The Washington Institute described the HAYI pattern as “deniable, disposable, disruptive,” warning that the campaign exposed vulnerabilities in Western protection of soft targets and Jewish communities.
Russia’s Parallel Playbook
The Russia-linked cases provide the broader template. Across Europe, investigators have increasingly warned that Moscow is using online recruitment and criminal outsourcing to conduct sabotage below the threshold of conventional war. The New Yorker reported that European prosecutors viewed Russia’s military intelligence service, the GRU, as the main organizer behind “single-use agent” operations involving espionage, arson, sabotage, and intimidation.
Governments Are Moving, Slowly
Western governments are beginning to respond. Reuters reported on June 9 that the UK expects a new law to come into force next month targeting hostile-state proxies, including groups allegedly used by Iran, Russia, and China, with penalties of up to 14 years in prison.

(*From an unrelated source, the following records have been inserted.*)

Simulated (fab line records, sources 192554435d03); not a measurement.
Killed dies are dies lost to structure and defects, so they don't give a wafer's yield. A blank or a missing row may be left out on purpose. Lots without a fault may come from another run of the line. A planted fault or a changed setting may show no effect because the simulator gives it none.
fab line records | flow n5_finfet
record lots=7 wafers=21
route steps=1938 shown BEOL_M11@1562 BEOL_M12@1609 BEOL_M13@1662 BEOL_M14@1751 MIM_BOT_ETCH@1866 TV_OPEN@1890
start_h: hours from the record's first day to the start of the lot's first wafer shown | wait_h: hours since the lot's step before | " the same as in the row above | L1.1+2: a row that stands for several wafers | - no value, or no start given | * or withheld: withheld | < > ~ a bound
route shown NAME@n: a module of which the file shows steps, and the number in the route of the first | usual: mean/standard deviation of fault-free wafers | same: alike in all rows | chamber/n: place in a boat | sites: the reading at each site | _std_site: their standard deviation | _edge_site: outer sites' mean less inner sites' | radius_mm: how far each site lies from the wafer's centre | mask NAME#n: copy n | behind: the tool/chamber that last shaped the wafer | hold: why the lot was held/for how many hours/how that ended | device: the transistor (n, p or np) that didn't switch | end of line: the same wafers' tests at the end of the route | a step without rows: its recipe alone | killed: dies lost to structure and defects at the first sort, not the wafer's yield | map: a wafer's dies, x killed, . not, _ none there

A day later, Reuters reported that the United States, Australia, European allies, and others condemned Iran-backed “lethal plotting” against Iranian dissidents, journalists, Jewish communities, and other targets abroad. The statement identified the IRGC Intelligence Organization, the Quds Force, and Iran’s Ministry of Intelligence and Security as responsible for alleged covert operations, and also condemned attacks in Europe claimed by HAYI.
For Jewish communities, the lesson is clear: antisemitic attacks are no longer only a matter of local radicalization or street-level hate. They may also be the visible edge of hostile-state-linked campaigns that use children and petty criminals as disposable instruments of hybrid warfare.